# Estimating inner product over $[r]^d$

Alice has a vector $$x \in [r]^d$$ and Bob has $$y \in [r]^d$$, where $$[r] \stackrel{\rm def}{=} \{0,1,\dots,r\}$$. Alice send a message $$M(x)$$ to Bob and Bob wants to estimate the inner product $$\left$$ with multiplicative error $$\epsilon$$ with probability $$1 - \delta$$.

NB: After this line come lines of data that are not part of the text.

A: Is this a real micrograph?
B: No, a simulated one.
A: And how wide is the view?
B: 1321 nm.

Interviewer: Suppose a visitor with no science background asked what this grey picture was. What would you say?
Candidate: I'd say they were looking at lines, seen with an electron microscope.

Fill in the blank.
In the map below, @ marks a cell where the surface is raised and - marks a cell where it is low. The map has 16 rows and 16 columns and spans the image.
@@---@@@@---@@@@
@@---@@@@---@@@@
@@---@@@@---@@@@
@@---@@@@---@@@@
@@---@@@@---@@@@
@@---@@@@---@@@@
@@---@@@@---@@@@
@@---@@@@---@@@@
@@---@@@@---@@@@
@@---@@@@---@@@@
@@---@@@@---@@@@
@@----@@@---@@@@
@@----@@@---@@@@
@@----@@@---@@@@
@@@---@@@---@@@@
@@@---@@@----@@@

My question is. Is there any known lower bound on $$|M(x)|$$? My intuition tells me that Alice pretty much has to estimate each coordinate of $$x$$ up to $$\epsilon$$ precision since Bob can have an input that zeros out all but one of the entry. Does that give you something like $$\Omega(d \log 1/\epsilon)$$?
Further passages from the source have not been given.